The Bush campaign’s claim that the amateur Hitler ads represent “John Kerry’s Democratic Party” is laughable. Kerry didn’t control MoveOn.org, and MoveOn.org didn’t make the ads. When the ads were submitted, the membership of MoveOn.org largely supported Dean, the candidate who had nearly wiped Kerry off the map. Kerry had just mortgaged his house to get the cash Democrats were refusing to give him. The suggestion that he controlled the party is preposterous—but only slightly more preposterous than the suggestion that Kerry is responsible what Dean and Gephardt said while running against him, or what Gore and Moore said while supporting candidates who were running against him. Not to mention that the question Gore poses in the ad—”How dare they drag the good name of the United States of America through the mud of Saddam Hussein’s torture prison?”—is well warranted.
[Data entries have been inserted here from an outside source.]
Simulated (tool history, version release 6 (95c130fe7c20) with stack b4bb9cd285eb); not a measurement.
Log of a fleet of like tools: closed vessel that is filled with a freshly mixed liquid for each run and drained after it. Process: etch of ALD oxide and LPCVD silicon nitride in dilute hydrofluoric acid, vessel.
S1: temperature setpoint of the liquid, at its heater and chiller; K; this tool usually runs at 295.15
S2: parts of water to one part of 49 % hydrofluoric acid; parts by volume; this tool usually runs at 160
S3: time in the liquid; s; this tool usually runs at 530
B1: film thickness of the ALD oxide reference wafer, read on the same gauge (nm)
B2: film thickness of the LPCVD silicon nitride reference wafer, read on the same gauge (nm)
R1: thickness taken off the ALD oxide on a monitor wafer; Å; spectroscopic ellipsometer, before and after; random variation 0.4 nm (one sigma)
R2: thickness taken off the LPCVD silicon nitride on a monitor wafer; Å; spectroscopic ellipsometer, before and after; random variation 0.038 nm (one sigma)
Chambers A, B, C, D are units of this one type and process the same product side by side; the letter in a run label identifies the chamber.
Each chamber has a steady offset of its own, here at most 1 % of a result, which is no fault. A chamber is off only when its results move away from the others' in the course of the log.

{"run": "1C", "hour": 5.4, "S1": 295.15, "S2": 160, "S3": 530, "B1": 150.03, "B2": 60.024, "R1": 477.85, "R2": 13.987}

The only clip that can fairly be attributed to Kerry appears at the end, when the senator is shown telling an audience, “George Bush will lay off your camel, tax your shovel, kick your (bleep) and tell you there is no Promised Land.” This is the punch line of a joke Kerry used to tell on the trail. The joke, now thankfully defunct, is too long and unfunny to bear repeating. What’s worth noting is that Bush-Cheney ‘04 thinks this clip shows a man too angry and foul-mouthed to sit in the White House. This from a president who delivered the seven-letter version of Kerry’s A-word in his last campaign, and a vice president who boasted Friday that he “felt better” after delivering the F-word to a Democrat on the Senate floor. Politician, go heal thyself.

To: William Saletan
From: Jacob Weisberg

On the pretext of protesting a comparison of George W. Bush and Adolf Hitler, the president’s re-election campaign has made an ad that implicitly compares John Kerry to Hitler. To be sure, it’s disgusting, for all the reasons you say.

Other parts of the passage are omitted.